The recent bombing campaign, which ended a Sept. 12 cease-fire brokered by the U.S. and Russia, is the worst in Aleppo’s history and marks an escalation by Russia and its ally. The State Department has said the Obama administration is considering various options, including a military response. Secretary of State John Kerry has warned Russia that one result of its actions could be that “more Russian aircraft will be shot down.”
The timing, however, weeks before a close presidential election, makes it unlikely the U.S. will embark on a military adventure in the waning months of President Obama’s last term. It may be a warning to the next president, whether it be Republican Donald Trump or Democrat Hillary Clinton. Trump's running mate, Gov. Mike Pence of Indiana and Clinton have expressed support for imposing a no-fly zone to protect civilians in Syria.
"The Russian move might be more a message to Hillary and Trump, to make the battle space in Syria to look too dangerous," said Michael O'Hanlon, a military analyst at the Brookings Institution, a think tank in Washington, D.C.
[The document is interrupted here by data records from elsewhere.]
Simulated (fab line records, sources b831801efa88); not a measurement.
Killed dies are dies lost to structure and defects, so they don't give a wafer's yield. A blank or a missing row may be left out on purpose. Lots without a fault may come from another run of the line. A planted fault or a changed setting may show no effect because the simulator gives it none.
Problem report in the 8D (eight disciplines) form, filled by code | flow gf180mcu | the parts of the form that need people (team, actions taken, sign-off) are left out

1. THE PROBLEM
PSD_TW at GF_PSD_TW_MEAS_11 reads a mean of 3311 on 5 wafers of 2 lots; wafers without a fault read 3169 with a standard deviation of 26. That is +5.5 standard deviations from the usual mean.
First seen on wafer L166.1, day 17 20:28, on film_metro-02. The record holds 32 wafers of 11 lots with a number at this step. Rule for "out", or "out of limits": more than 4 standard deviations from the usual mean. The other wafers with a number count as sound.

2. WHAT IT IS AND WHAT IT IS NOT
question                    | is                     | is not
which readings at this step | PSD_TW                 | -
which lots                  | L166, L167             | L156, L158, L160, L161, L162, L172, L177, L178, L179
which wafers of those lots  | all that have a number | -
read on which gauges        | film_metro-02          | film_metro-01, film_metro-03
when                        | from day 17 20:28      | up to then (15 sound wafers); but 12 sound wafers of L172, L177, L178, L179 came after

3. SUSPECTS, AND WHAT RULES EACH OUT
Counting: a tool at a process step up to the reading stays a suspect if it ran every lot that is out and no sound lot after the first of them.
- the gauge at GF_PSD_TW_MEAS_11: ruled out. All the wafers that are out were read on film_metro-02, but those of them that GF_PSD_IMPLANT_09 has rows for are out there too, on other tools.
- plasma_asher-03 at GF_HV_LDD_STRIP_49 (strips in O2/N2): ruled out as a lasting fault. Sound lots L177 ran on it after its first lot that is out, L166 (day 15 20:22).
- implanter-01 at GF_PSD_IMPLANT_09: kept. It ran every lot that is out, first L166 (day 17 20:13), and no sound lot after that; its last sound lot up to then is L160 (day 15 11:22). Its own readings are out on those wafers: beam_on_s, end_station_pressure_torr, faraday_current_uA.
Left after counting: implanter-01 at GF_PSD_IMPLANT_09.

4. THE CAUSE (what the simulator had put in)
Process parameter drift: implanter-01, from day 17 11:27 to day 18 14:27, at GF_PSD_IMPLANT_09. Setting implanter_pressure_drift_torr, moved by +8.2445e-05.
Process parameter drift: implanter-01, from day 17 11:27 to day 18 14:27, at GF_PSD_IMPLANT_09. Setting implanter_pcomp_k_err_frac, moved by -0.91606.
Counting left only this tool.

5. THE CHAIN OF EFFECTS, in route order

The missile system the Russians are touting is an excellent ambush weapon that adds a significant threat to U.S. air operations in Syria, unless American leaders are willing to accept a few losses, O'Hanlon said. Even if U.S. aircraft use radar jamming devices, the S-300, which works in a network connected by fiber-optic cables, can develop a picture of the battle space using the signal of U.S. aircraft trying to jam enemy radar.
"It can easily shoot down a U.S. fighter jet with virtually no warning," he said. "I’ve never heard an American military or intelligence official poo poo the S-300."
The S-300 deployment would also change the kind of no fly zone that a future president might impose, O'Hanlon said.
Rather than shooting down aircraft, as the U.S. did in Iraq during the 1990s, grounding aircraft in the presence of S-300 systems is more likely to focus on destroying runways, fuel depots and aircraft on the ground, while avoiding Russian personnel.
In the wrong hands, it could also threaten military and civilian air traffic in neighboring countries that are U.S. allies.
Here are five things we know about it:
Range and capability: Versions of the S-300 have a range of 250 miles, at Mach 7.5 (7.5 times the speed of sound)
Who has the missiles in the Middle East: Russia has talked for years of selling its premier air defense system to Iran and Syria. Deployments in Iran began last month.
Why they are controversial: The system’s range would extend into the territory of neighboring states, including Turkey, which shot down a Russian fighter jet last year, Iraq, where the U.S. is conducting air strikes against the Islamic State, Jordan, which also conducts air strikes in Iraq, and Israel, which has conducted several air strikes in Syria to prevent the transfer of “game changing” weapons to Hezbollah, the Lebanon-based Shiite militia backed by Iran.
How would Syria’s neighbors react? Israel sees S-300 as a “game changing” weapon and therefore a legitimate target, and has vowed to do what it must to preserve its freedom to operate over Syria and Lebanon. But Israel is unlikely to conduct a strike that would harm Russian operators or advisers.
Where have they been used before? While it’s not clear if an S-300 was involved, the missile can be fired from a BUK system, which includes sensors and launch vehicles. Such a system is suspected in the downing of the Malaysian Airlines Flight 17, which crashed in eastern Ukraine in 2014. A recent Dutch report said the system traveled from Russia before the shootdown, and later returned to Russia.
The incident, which resulted in 298 deaths, is a potent example of what could go wrong.